[R] Probably a good use for apply

Fri Jun 1 01:25:05 CEST 2012

Yes you are correct.  I want need to change my sample number specification to the number of elements in the vector.  

So sampleWorker function should be:

sampleWorker <- function(x) return(sample(c(TRUE,FALSE),length(x), replace = TRUE, prob = c(x, 1-x)))

So this is where I get a little confused with using apply functions.  Isnt x each element of each vector.  So in the sample data I provide there are 4 x's, and each would be put into the sampleWorker function using the lapply.
#sample data 
test_<- list(a=c(.85,.10),b=c(.99,.05))

To show what I want without using a list of vectors and instead just a single one see below:

IsWorker.Hh_ <- lapply(c(.9,.1) , sampleWorker)
#Returns:
[[1]]
[1] TRUE

[[2]]
[1] FALSE

Now I just need to run through each vector of the list I specify, in this case test_.  Then I need to sum the TRUES for each vector.  So again if we assume the test_ data would result in a single TRUE for each vector (because of the .85 and .99 probabilities) the result would be 

> IsWorker_
 $a
 [1] 1
 $b
 [1] 1

Perhaps lapply isnt the right tool?  I have seen a couple of comments on the list that say the plyr package is easy to figure out but you lose out on speed and that is my issue right now.  I can do what I need to do using some for loops but its way way too slow.  Any guidance is appreciated.  Thanks guys

Josh

-----Original Message-----
From: Sarah Goslee [mailto:sarah.goslee at gmail.com] 
Sent: Thursday, May 31, 2012 1:35 PM
To: ROLL Josh F
Cc: r-help at r-project.org
Subject: Re: [R] Probably a good use for apply

Hi,

On Thu, May 31, 2012 at 1:08 PM, LCOG1 <jroll at lcog.org> wrote:
> This is great thank you.  I think I am getting the hang of some of the 
> apply functions.  I am stuck again however.  I have list test_ below 
> and would like to apply the sample function using each element of each 
> vector as the probability and return a TRUE or FALSE that I will 
> ultimately sum the TRUES by vector.
>
> test_<- list(a=c(.85,.10),b=c(.99,.05)) #Write a function to sample 
> based on labor force participation rates to determine presence of 
> workers in household sampleWorker <- function(x) 
> return(sample(c(TRUE,FALSE),x, replace = TRUE, prob = c(x, 1-x)))

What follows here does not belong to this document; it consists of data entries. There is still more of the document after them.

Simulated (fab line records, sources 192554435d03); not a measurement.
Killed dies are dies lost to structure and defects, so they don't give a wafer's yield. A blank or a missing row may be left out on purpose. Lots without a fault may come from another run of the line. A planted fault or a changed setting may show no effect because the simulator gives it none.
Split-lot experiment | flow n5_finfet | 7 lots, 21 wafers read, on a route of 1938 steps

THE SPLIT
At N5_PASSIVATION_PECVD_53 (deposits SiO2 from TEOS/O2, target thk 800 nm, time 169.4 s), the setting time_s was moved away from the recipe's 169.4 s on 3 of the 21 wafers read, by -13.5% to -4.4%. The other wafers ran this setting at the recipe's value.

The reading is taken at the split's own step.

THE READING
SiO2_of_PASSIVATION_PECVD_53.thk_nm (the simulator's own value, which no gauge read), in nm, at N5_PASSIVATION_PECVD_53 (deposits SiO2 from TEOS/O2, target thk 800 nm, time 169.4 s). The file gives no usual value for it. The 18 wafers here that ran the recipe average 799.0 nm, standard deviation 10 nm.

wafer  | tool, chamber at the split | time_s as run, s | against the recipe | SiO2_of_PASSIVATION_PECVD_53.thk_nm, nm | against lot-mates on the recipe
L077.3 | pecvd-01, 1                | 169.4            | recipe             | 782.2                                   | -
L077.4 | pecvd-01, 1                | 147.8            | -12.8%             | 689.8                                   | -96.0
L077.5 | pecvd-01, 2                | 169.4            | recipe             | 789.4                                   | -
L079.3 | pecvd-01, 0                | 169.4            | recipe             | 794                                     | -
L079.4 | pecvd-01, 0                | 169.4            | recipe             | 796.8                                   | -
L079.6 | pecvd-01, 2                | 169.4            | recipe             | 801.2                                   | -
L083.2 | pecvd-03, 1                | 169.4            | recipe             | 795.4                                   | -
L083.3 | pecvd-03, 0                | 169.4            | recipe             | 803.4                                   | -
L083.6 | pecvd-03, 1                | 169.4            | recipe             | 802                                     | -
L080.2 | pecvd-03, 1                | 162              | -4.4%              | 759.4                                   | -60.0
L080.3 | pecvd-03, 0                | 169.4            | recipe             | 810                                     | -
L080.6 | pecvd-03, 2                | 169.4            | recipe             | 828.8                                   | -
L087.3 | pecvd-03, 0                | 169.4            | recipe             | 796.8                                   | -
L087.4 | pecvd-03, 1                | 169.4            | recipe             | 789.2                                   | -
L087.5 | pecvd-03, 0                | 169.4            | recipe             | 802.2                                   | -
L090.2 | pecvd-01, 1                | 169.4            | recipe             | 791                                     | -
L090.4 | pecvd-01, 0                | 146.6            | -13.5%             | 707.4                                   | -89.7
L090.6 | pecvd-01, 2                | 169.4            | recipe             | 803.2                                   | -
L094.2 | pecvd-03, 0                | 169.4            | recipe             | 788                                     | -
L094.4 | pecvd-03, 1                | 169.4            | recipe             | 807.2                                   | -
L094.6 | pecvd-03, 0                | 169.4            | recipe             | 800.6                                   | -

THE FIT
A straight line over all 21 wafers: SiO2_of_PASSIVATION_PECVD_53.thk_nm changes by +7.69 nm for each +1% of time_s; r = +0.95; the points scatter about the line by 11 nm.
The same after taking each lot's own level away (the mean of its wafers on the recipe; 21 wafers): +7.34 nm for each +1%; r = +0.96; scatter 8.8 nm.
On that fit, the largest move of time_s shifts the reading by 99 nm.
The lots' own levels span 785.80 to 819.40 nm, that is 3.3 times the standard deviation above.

Your first problem is that sampleWorker() doesn't run with a single component of test_ so it can't possibly run in an apply statement.

Please reread ?sample - the second argument is the size of the desired sample, but what you are passing is a non-integer vector of length 2.
What do you actually want this to be?

Then for prob, you're passing c(x, 1-x)) but x is again a non-integer vector of length 2, so that results in a vector of length 4, which is longer than the number of options sample() is choosing from.

Do you perhaps want to pass only a single probability at a time? But even then you need to resolve the size problem.

Sarah

> IsWorker.Hh_ <- lapply(test , sampleWorker)
>
> I am doing something wrong with the setup becuase i am getting an 
> error about specifying probabilities incorrectly.
>
> The result I am looking for for  IsWorker_ to be (assuming the .85, 
> and . 99 probabilities 'win' from each vector and the lower values do not.
>
>> IsWorker_
> $a
> [1]TRUE
> $b
> [1]TRUE
>
> but ultimately I will need to sum the TRUEs for each vector
>
>> IsWorker_
> $a
> [1] 1
> $b
> [1] 1
>
>
> Thanks
>
> Josh
>

--
Sarah Goslee
http://www.functionaldiversity.org